Sexting… A Criminal Offence Or A Need For Better Sex Ed?

When it comes to the topic of teen “sexting”, the act of sending nude/barely dressed photos of ones self to another, I find it hard to believe that it can be a matter of “criminal offence” or a reasonable case for registering the photographer as a “sex offender,” especially considering the number variables and scenarios that come into play:

  • The role of the media and it’s influence on teens, up to and including TV/movies/music videos/advertising/print ads etc, and their continual use of sexuality to attain views, target a specific market or gain financial income. If a teen sees something, isn’t educated about its consequences, can we blame them for following the trend? Isn’t that the intention of most media outlets, to influence our decisions and behaviours?
  • Considering the amount of virtual unknowns that have become “celebrities” from sexual exploitation (i.e. Paris Hilton, Kim Kardashian, Tila Tequila to name a few)it’s to be expected that teenage girls will only follow their lead as they think its ‘socially acceptable’, especially considering the level of fame and fortune that can be gained.
  • The constant need of society to sexualize everything i.e. a picture of three teenage girls “goofing off” in a bathroom barely dressed becomes the target of someone wanting to make an example of ‘child abuse’ or ‘child pornography’.
  • While it may sound out of place, I find we live in a society where there is a need to vilify others in order to seek a specific outcome; in cases where teens are taking photos of themselves and sending them, seeking to stop the behaviour in order to protect the “child” it is the child that becomes the so called “villain” with their behaviour tried in a court of law as “child abuse” or “child pornography”.  It’s no longer the typical “Pedophile” found as the villain, instead the consequences fall on the “child” who is now treated as a creator of “child porn”. Something just seems wrong about that.
  • The lack of sexual education and the role it plays in helping teens develop a healthy sense of self, respect and personal sexual awareness limiting the need for negative sexual gratification through personal exposure.

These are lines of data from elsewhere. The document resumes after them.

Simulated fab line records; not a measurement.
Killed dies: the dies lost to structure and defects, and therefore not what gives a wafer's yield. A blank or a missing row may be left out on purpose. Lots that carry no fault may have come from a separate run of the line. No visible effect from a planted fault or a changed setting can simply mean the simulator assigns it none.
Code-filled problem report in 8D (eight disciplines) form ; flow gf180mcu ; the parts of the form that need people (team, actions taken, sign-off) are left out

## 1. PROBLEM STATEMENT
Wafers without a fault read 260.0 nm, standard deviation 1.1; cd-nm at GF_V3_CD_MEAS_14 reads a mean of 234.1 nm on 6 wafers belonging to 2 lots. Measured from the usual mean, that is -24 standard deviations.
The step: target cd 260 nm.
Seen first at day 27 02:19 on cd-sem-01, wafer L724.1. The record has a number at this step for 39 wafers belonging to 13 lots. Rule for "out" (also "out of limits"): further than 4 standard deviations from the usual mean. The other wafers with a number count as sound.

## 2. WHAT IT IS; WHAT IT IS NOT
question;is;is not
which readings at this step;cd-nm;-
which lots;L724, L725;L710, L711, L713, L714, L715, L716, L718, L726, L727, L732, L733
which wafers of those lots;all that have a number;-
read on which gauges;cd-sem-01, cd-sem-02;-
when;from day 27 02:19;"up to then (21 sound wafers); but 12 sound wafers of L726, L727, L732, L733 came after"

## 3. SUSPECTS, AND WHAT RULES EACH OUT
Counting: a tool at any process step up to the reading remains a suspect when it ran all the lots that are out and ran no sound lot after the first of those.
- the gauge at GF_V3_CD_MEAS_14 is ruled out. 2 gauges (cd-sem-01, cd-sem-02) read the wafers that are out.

Does Sexting Constitute Child Pornography?

What I think I have the biggest issue with is that the terms “child porn” and “pedophile” are being brought into the discussion. I say this because very rarely is an adult the intended audience of such photos. Instead it is the teens friends, unrequited love or girlfriend/boyfriend of the same (or near) age that are the intended recipients.  I can only assume that most teens not only know better, but are self respecting enough not to send random naked photos of themselves to adults. But that’s another issue.

As for the actual issue of “sexting” between teens, the first thing that springs to mind is the old school “right of passage” where a boy would get a girl’s panties/bra, then show them to his friends in a way of gaining social acceptance/deliverance into “manhood.”  The action of providing “proof” of sexual behaviour for acceptance is not “new”, just the method in which it’s being translated.

With all of the advances in technology, teens no longer need to seek physical evidence (in the form of panties/bra or whatever it may be) to show proof of sexual behaviour to others in an attempt at acceptance/belonging. Now everything is push button, instant gratification…i.e. a boy gets a picture of a girls boobs, sends it to his friends and *poof* in an instant he’s cool for having such material because it proves that he’s “sexually active,” not only that but he’s “special” since he is the only person who has that photo.

Herein lies the problem, rarely (if ever) do photos stay between the two people involved in the “transaction.”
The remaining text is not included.